Midterm 2 Study Guide Solutions

Concepts and main ideas

Rapid-fire:
1. The line is chosen to make the sum of squared residuals as small as possible;
2. It measures the strength and direction of the linear association between two numerical variables;
3. It measures the proportion of the variation in the response variable explained by the model;
4. Always Be Visualizing! Wildly different datasets could have very similar numerical summaries. Actually plot the data so that you aren’t fooled;
5. $Y=\beta_0+\beta_1 X + \varepsilon$ is the “true,” population relationship between $X$ and $Y$. $\hat{Y}=b_0+b_1 X$ is the estimated relationship based on a sample of imperfect data;
6. If it makes sense for the predictor to take on a value of zero, and if the model prediction at zero is a value that the response could plausibly take, then the intercept is meaningful;
7. The computer creates two dummy variables indicating whether or not an observation belongs to the two levels of the categorical predictor that are not the base level. Then it runs a multiple linear regression with those two dummies as predictors;
8. A formula goes in the blank. This is R syntax like y ~ x + z where you tell the computer which columns in your data frame you want to use, and how to use them. Predictors go on the righthand side of the tilde, and the response variable goes on the left;
9. $\hat{y}^{(\text{new})} = \hat{y}^{(\text{old})} + b_1$;
10. $\hat{o}^{(\text{new})}=\hat{o}^{(\text{old})}\times e^{b_1}$;
11. Unadjusted $R^2$ always goes up when you add any new variable to a linear regression model, even if that variable is worthless. Unadjusted $R^2$ penalizes the addition of irrelevant predictors.

Visual understanding

S-curves

1. This is the plain vanilla one.
1. Like an additive linear regression, the inclusion of the categorical predictor (with two levels) means that each level gets its own curve.
1. Negative slope means the probability goes down as $x$ increases.
1. The negative intercept makes the probability at $x=0$ tiny, so the curve shifts right.
1. The bigger slope means the probability increases faster as $x$ increases, so steep curve.
1. The itty bitty slope means the probability increases slower as $x$ increases, so flatter curve.

ROC

WANANA doctor

Causal-sounding language that makes the prediction sound like a guarantee.
A one unit (which is measured in thousands of characters here) increase in the predictor is associated with a decrease by -0.0621 in the estimated log-odds, not the probability.
Holding bill length constant, a one unit increase in flipper length is associated with a 48.14 gram increase in body mass, on average.
1.74 is not the slope between flipper length and body mass for Chinstrap penguins. It’s the adjustment that must be made to the baseline slope of 32.8 in order to get the Chinstrap slope. Those interaction terms are slope adjusters, not slopes themselves.
$R^2$ is percent of variation in the response that is explained by the model. mpg is the predictor here (since it’s to the right of the tilde).
$e^{-2.218}\approx 0.10886$ is the odds of the email being spam. The probability would be

\[ \frac{e^{-2.218}}{1+e^{-2.218}}\approx 0.098. \]
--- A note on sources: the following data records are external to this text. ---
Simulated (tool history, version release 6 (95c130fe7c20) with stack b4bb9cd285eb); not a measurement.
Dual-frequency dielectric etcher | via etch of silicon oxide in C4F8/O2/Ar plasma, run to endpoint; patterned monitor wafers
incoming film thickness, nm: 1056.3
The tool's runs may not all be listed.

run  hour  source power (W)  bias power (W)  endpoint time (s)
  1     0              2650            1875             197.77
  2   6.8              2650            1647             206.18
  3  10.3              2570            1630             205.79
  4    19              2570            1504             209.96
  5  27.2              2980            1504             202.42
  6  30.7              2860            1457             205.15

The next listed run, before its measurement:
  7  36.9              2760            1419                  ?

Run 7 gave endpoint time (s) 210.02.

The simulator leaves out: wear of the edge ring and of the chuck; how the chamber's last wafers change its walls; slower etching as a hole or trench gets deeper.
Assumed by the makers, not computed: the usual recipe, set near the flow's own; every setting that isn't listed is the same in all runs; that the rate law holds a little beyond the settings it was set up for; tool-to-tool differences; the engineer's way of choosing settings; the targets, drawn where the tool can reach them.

The base level is female, not male, so the intercept applies to the female penguins.
Correlation applies to pairs of numerical variables. We don’t talk about correlation between three variables. Since this is multiple linear regression instead of simple, we cannot interpret the $R^2$ as literally the square of a correlation coefficient.

Data analysis

Blizzard

(c) For every additional $1,000 of annual salary, the model predicts the raise to be higher, on average, by 0.0155%.
(d) $R^2$ of raise_2_fit is higher than $R^2$ of raise_1_fit since raise_2_fit has one more predictor
The reference level of performance_rating is High, since it’s the first level alphabetically. Therefore, the coefficient -2.40% is the predicted difference in raise comparing High to Successful. In this context a negative coefficient makes sense since we would expect those with High performance rating to get higher raises than those with Successful performance.
(a) “Poor”, “Successful”, “High”, “Top”.
(c) Option 3. It’s a linear model with no interaction effect, so parallel lines. And since the slope for salary_typeSalaried is positive, its intercept is higher. The equations of the lines are as follows:
- Hourly: \[ \begin{align*} \widehat{percent\_incr} &= 1.24 + 0.0000137 \times annual\_salary + 0.913 \times salary\_typeSalaried \\ &= 1.24 + 0.0000137 \times annual\_salary + 0.913 \times 0 \\ &= 1.24 + 0.0000137 \times annual\_salary \end{align*} \]
- Salaried: \[ \begin{align*} \widehat{percent\_incr} &= 1.24 + 0.0000137 \times annual\_salary + 0.913 \times salary\_typeSalaried \\ &= 1.24 + 0.0000137 \times annual\_salary + 0.913 \times 1 \\ &= 2.153 + 0.0000137 \times annual\_salary \end{align*} \]
(c) The model predicts that the percentage increase employees with Successful performance get, on average, is higher by a factor of 1025 compared to the employees with Poor performance rating.

Movies

(d) as.numeric(str_remove(runtime, " mins"))
(e) Blue City $>$ Rang De Basanti $>$ Winter Sleep
(b) 31% of the variability in movie scores is explained by their runtime.
(a) summarize
(b) A value between 0 and 0.434.
(e) G-rated movies that are 0 minutes in length are predicted to score, on average, 4.525 points.
(c) All else held constant, for each additional minute of runtime, movie scores will be higher by 0.021 points on average.
(c) is greater than
(a) $\widehat{score} = (4.525 - 0.257) + 0.021 \times runtime$